First, the report failed to provide a gender lens on the development of the national policing and internal security strategy plan (2015-2020). UNIOGBIS held 6 workshops with national counterparts to develop the roadmap, however failed to provide information regarding the attendees. The report should have included efforts to promote the participation of women and civil society at these workshops, and the degree to which gender and gender training was deliberated. Second, there was no reported women’s or civil society participation in the African Union-led joint security sector assessment mission conducted between 2 -12 March, 2015. The mission was to identify priority areas to support inclusive nationally run and owned SSR. The success of such a venture depends on the inclusion of all stakeholders, especially that of women and civil society. UNIOGBIS and national authorities should have championed the participation of women and civil society to secure a truly national and inclusive SSR action plan, to ensure the protection of women’s rights within the security architecture, and promote their inclusion as officers and personnel of Guinea-Bissau’s security institutions.
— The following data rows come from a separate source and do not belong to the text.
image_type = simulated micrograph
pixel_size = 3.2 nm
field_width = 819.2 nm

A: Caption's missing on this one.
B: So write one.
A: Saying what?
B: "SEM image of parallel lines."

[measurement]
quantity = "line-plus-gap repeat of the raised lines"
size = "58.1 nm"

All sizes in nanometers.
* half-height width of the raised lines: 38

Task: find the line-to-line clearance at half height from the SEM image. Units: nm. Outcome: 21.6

Human rights, WPS, and children and armed conflict
This section analyses UNIOGBIS’s mandate to assist national authorities in promoting and protecting human rights in Guinea-Bissau. As part of its WPS obligations, this section also analyses UNIOGBIS’s mandate to incorporate a gender perspective in peacebuilding activities in line with Security Council resolutions 1325 (2000) and 1820 (2008). In light of this, the report covers both women’s protection and participation issues, but focuses more on the latter. And, overall there is a good use of sex and age disaggregated data.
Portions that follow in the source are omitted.